Ex-Occidental President Joins Rossier School

Photo by Irene Fertik
John Brooks Slaughter – described by the Los Angeles Times as “one of the country’s most passionate advocates of equal opportunity in education” – has joined the Rossier School of Education as a professor of educational policy and administration.
Slaughter, president emeritus of Occidental College, former chancellor of the University of Maryland, College Park, and former head of the National Science Foundation, is teaching two graduate courses – “The Politics of Diversity” and “Academic Leadership” – at the Rossier School. An electrical engineer, he is affiliated with the school’s Center for Higher Education Policy Analysis.
“He is well respected for his work in diversity, both in increasing the number of minority faculty and increasing understanding of multicultural issues on campus,” said Guilbert Hentschke, dean of the school. “He is also highly respected for his understanding of regional and state-level policy issues in higher education, such as financial aid.”
Slaughter traces his commitment to diversity to being reared in Topeka, Kansas, just before Brown versus Board of Education integrated the public schools.
“I’m committed to the idea that it’s possible to increase academic excellence while at the same time having a strong commitment to equity,” he said. “The most important message I can convey is that we have to be much more sensitive to those goals in higher education.”
Slaughter said he hopes to write about his experiences as president of Occidental from 1988 to 1999 and as chancellor of the University of Maryland from 1982 to 1988.
With a Ph.D. in engineering science from UC San Diego, Slaughter has worked in research and administrative positions at the Naval Electronics Laboratory in San Diego, the Applied Physics Laboratory of the University of Washington in Seattle and Washington State University. In 1980, President Jimmy Carter appointed him director of the National Science Foundation. The following year he delivered USC’s commencement address.
Slaughter left the University of Maryland in the wake of college basketball star Len Bias’ fatal cocaine overdose. Slaughter won admiration for publicly stating that the university had failed Bias and was applauded for firing a popular basketball coach who he felt was not providing the leadership the basketball program needed.
Slaughter joined Occidental in 1988 with the goal of improving the school’s academic standing and racial diversity. At the time, the school – in marked contrast to the community around it – was largely white.

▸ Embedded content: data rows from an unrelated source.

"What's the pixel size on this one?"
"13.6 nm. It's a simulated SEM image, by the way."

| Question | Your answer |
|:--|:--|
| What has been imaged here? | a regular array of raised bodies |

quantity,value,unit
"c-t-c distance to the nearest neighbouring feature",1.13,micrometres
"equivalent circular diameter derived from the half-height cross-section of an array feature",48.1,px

Occidental is now hailed as the nation’s “most diverse” college by U.S. News & World Report, with Asians, African-Americans and Latinos constituting 43 percent of the student body.
Slaughter, a member of the National Academy of Engineering, said he joined USC – despite several other offers – for philosophical reasons.
“I was impressed,” he said, “with what USC is doing in terms of working with the community that surrounds it, which ties in with what we’re trying to do on a smaller scale at Occidental.”